[portawiki-discuss] fsync() and OS X
Peter Gutmann
pgut001 at cs.auckland.ac.nz
Tue Nov 1 01:41:46 EST 2005
Just found the following interesting snippet about the OS X fsync():
-- Snip --
From: Dominic Giampaolo <email at hidden>
Subject: Re: bad fsync? (A.M.)
Date: Sat, 19 Feb 2005 17:59:21 -0800
>MySQL makes the following claim at:
>http://dev.mysql.com/doc/mysql/en/news-4-1-9.html
>"InnoDB: Use the fcntl() file flush method on Mac OS X versions 10.3
>and up. Apple had disabled fsync() in Mac OS X for internal disk
>drives, which caused corruption at power outages."
>First of all, is this accurate? A pointer to some docs or a tech note
>on this would be helpful.
The comments about fsync() are wrong...
On MacOS X, fsync() always has and always will flush all file data from host
memory to the drive on which the file resides. The behavior of fsync() on
MacOS X is the same as it is on every other version of Unix since the dawn of
time (well, since the introduction of fsync anyway :-).
I believe that what the above comment refers to is the fact that fsync() is
not sufficient to guarantee that your data is on stable storage and on MacOS X
we provide a fcntl(), called F_FULLFSYNC, to ask the drive to flush all
buffered data to stable storage. Let me explain in more detail. With fsync()
even though the OS writes the data through to the disk and the disk says "yes
I wrote the data", the data is not actually on permanent storage. Unless you
explicitly disable it, all disks have a write buffer which holds data you've
written. The disk buffers the data you wrote until it decides to flush it to
the platters (and the writes may not be in the order you wrote them). If you
lose power or the system crashes before the data is written, you can wind up
in a situation where only some of your data is actually on disk. What is
worse is that even if you write blocks A, B and C, call fsync() and then write
block D you may find after rebooting that blocks A and D are on disk but B and
C are not (in fact any ordering of A, B, C, and D is possible). While this may
seem like a rare case it is not. In fact if you sit down and pull the plug on
a system you can make it happen in one or two plug pulls. I have even gone so
far as to watch this behavior with a logic analyzer on the ATA bus: I saw the
data for two writes come across the ATA cable, the drive replied and said the
writes were successful and then when we rebooted the data from the second
write was correct on disk but the data from the first write was not. To deal
with this we introduced the F_FULLFSYNC fcntl which will ask the drive to
flush all of its buffered data to disk. When an app needs to guarantee that
data is on disk it should use F_FULLFSYNC. In most cases you do not need such
a heavy handed operation and fsync() is good enough. But in an app like a
database, it is essential if you want transactional integrity.
Now, a little bit more detail: on ATA drives we implement F_FULLFSYNC with the
FLUSH_TRACK_CACHE command. All drives sold by Apple will honor this command.

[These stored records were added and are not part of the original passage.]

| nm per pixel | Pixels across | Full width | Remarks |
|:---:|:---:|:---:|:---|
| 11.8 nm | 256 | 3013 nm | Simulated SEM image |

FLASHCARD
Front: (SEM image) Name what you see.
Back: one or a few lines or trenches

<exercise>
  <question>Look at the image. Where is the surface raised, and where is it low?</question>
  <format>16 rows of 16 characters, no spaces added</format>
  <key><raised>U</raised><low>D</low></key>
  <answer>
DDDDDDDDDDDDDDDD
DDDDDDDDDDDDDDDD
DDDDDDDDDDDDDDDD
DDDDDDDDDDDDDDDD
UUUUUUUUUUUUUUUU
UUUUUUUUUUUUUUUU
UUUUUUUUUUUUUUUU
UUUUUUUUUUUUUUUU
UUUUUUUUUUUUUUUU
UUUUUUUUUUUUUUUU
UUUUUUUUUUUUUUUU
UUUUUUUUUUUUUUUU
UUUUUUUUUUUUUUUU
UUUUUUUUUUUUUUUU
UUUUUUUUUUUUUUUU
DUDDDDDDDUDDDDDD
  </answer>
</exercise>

Unfortunately quite a few firewire drive vendors disable this command and do
not pass it to the drive. This means that most external firewire drives are
not reliable if you lose power or the system crashes. We can't work-around
that unless we ask the drive to disable the write cache completely (which
hurts performance quite badly -- and even that may not be enough as some
drives will ignore that request too).
So in summary, I believe that the comments in the MySQL news posting are
slightly confused. On MacOS X fsync() behaves the same as it does on all
Unices. That's not good enough if you really care about data integrity and so
we also provide the F_FULLFSYNC fcntl. As far as I know, MacOS X is the only
OS to provide this feature for apps that need to truly guarantee their data is
on disk.
Hope this clears things up.
--dominic
-- Snip --
and:
-- Snip --
Subject: Re: Question about fsync and fcntl with F_FULLSYNC
From: Chris Sarcone <email at hidden>
Date: Tue, 21 Jun 2005 11:09:31 -0700
Andrew --
> According to the man page F-FULLSYNC doesn't work with some firewire drives,
> is that the only limitation?
No. USB devices seem to have the same issues. In addition, some RAID
controllers do not honor the SCSI SYNCHRONIZE_CACHE or ATA FLUSH CACHE / FLUSH
CACHE EXT either. Why some bridges/controllers don't do this is not known. It
could be because they never did an initial implementation. It could be because
some website/magazine reviewed their bridge against another (which didn't do
the flush either) and mentioned the performance was worse, so in the next
revision they removed the support...Optimizing throughput at the cost of data
integrity seems to be a foolish tradeoff. We have been working with many
manufacturers to make sure their devices do this properly since journaling and
other transaction oriented things (databases) require it.
The good news is, there is a workgroup part of T10 which is defining SCSI->ATA
Translation (mostly for SAS controllers that will be compatible with Serial-
ATA drives). However, we'd like to see the bridge manufacturers follow the
guidelines established by this workgroup once the proposal makes it to T10.
That will at least make things consistent across the board...
> I know Dominic has said that it will work with all Apple provided drives but
> will it work with third party ATA drives?
Most, if not all, of the Serial-ATA / Parallel ATA drive manufacturers do the
right thing today. For the most part, it's the non-bare drives that you have
to worry about (those behind bridges, those in a RAID box, etc.).
-- Chris
-- Snip --
If this is right then all Unixen should be affected, not just OS X>
Peter.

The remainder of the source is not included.